Abiotic forces, including climate change, continental drift, and geographic barriers, have been viewed as the major driver of macroevolutionary change in organisms, evidenced by various studies from empirical, ecological, phylogenetic, and paleontological approaches on different time/spatial scales and resolutions. On the other hand, biotic interactions such as predator-prey interactions, interspecific competition for food, density-dependent natural selection has been limitedly recognized as a factor for shaping evolutionary patterns. In vertebrates, biotic interactions can be directly observable in field studies. However, the nature of long generation times in animals makes it difficult to obtain general patterns of biotic interactions apart from seasonal variations in the relatively short-term studies. In vertebrate paleontology, despite the advantage of the long-term time scales, possible morphological diversification and/or constraints due to the presence of competitors or competitive lineages is rarely documented.

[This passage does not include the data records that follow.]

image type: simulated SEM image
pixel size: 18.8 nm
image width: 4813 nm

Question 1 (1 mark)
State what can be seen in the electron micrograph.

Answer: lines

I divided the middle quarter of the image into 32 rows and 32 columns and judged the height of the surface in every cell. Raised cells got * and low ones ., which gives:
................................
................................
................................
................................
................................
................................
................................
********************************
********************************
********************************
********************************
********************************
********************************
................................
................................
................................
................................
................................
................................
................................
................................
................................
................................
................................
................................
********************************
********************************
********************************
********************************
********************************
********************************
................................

In this study, we utilized two paleontological events of small mammals from in the Miocene Siwalik Group of northern Pakistan in order to evaluate isotopic dietary evolution in relation to (1) lineage evolution and (2) interspecific competitions. The first event is that murine rodents (true mice and rats) from the region record the earliest appearance of the group to its diversification into two sympatric lineages (here called Karnimata and Progonomys lineages), beginning before and continuing through a unidirectional shift from C₃- to C₄-dominated vegetation. The second event is that cricetid rodents (hamsters) were completely replaced by murine rodents (true mice and rats) at least within 5 million years after the earliest appearance of basal murines in Pakistan. Carbon and oxygen isotope values in enamel of first lower molars were obtained by laser-ablation GC-IRMS to infer dietary and habitat preferences, ranging from 15 to 6.5 Ma. Tooth shape of upper first molars was defined by morphometric distance of ecomorphological characters, 2D geometric morphometric analysis of tooth outline, and 3D GIS models.

For the topic of lineage evolution, our dataset demonstrates that murine rodents experienced a remarkable C₃-C₄ dietary shift with the Karnimata lineage consuming a greater percentage of C₄ grasses than the Progonomys lineage at any given time. In 2D analyses, adaptive change of tooth morphology in the Karnimata lineage is more strongly associated with increasing chewing efficiency in the propalinal direction of mastication. However, in both clades, preliminary 3D model analysis shows that more derived (and younger) species have average slopes of cusps directed more anteriorly than more basal (and older) species, which is also related to the propalinal chewing direction. These results indicate that while both clades morphologically adapted to varying contributions of C₄ grasses to their diets, selection pressure forcing dental adaptations was differentially greater in the Karnimata lineage.

For the topic of interspecific competition, our initial data suggest that the dietary conservation among the fossil rodents can be detected even in the C₃ plant-dominated region but that change in dietary niche breath could not be observed as the variance. Throughout the 5 million-year range of coexistence, mice have isotope values similar to phylogenetically closer taxa, whose size is smaller than more distant taxa that are similar in size to the mice. Although the power of the statistics is still weak due to the small number of the samples, phylogeny is a more important factor than body size in the competition.